I think I have already been accused of not serving my country several times in the forum

. Simply, there is very little use for me in Iran. I did not reach this conclusion in Canada but when I was teaching at Azad University in Fasa well over 10 years ago. I thaught some 3rd- and 4th-year courses there including Communication Circuits and Electronics III . I was feeling really bad teaching all those complicated nonsense to some students who had no need for such a knowlege in their life yet they had paied a lot of money for being in the university. I felt I was part of a big circus
I would leave the Azad University campus for a couple of hours each day to go and sit next to a small river there. I would then think and think and think and think... trying to understand this whole mess which was my life, and my role as a small and insignificant human being in it ... There was no conclusion but utter depression. As time passed, I gave up and let go with everything... I started just drifting with life like a person who has fallen in the ocean whould... I had decided -against my family and my friends recommendations- not to go for a PhD program in Iran as I believed it was (still is?) a pure waste of time and a big joke.
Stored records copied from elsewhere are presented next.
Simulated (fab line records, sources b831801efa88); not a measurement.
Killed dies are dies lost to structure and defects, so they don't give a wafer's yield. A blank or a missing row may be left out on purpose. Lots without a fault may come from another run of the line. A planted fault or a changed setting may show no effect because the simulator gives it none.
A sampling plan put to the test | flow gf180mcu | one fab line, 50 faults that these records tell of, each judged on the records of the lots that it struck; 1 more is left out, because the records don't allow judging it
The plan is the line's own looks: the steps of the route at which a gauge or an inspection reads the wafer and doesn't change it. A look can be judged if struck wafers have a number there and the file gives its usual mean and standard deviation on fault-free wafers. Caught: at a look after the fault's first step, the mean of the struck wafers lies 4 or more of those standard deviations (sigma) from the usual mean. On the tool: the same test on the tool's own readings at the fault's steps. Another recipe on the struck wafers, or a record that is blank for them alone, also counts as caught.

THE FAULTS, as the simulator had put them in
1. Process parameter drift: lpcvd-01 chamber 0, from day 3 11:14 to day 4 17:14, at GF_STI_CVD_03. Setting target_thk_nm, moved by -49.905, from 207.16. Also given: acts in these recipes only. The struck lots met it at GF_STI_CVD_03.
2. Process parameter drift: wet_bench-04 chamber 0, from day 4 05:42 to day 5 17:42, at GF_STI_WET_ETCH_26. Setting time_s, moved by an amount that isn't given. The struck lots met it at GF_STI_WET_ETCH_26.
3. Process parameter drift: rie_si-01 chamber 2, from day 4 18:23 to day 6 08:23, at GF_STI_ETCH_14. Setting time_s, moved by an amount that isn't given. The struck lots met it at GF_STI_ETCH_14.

I had decided to go back to my hometown after finishing my masters degree and tend our family garden instead of teaching in a university or doing a technical job. I had no derive for living nor any desire to join the "smart people" (=liars & thieves) which were filling all the corners of the society .... Clearly, the socity had no room for me. I was like the
ugly duckling in the famous childeren's story. I felt so stupid having achived all those academic successes of the past: ranking No 1 in my highschool, ranking among the Top 10 in the National Concourse, doing original reaserch in signal processing during my masters degree, and writing an English thesis.
In the middle of all these, some powerful waves (God's plans?) came in and shoot me 20,000 kms away to a differnt land ... Starting from "zero" here was not easy either but little by little my depression faded away and my self-confidence came back. I still don't know where my life will lead and whether I will stay in Canada, go to US or maybe even come back to Iran. But, whatever happens, I will not forget how my homeland country misstreated me.

I might forgive Her, but I cannot forget. So, anybody can go a head and call me names. I don't care. I am proud of what I have done in the past and what I am doing now. Shame is on those who steal the countriy's wealth and resources, lie to its people and force its brightest sons and daughters to depression, not on those who contribute to science and make it available to the public for free.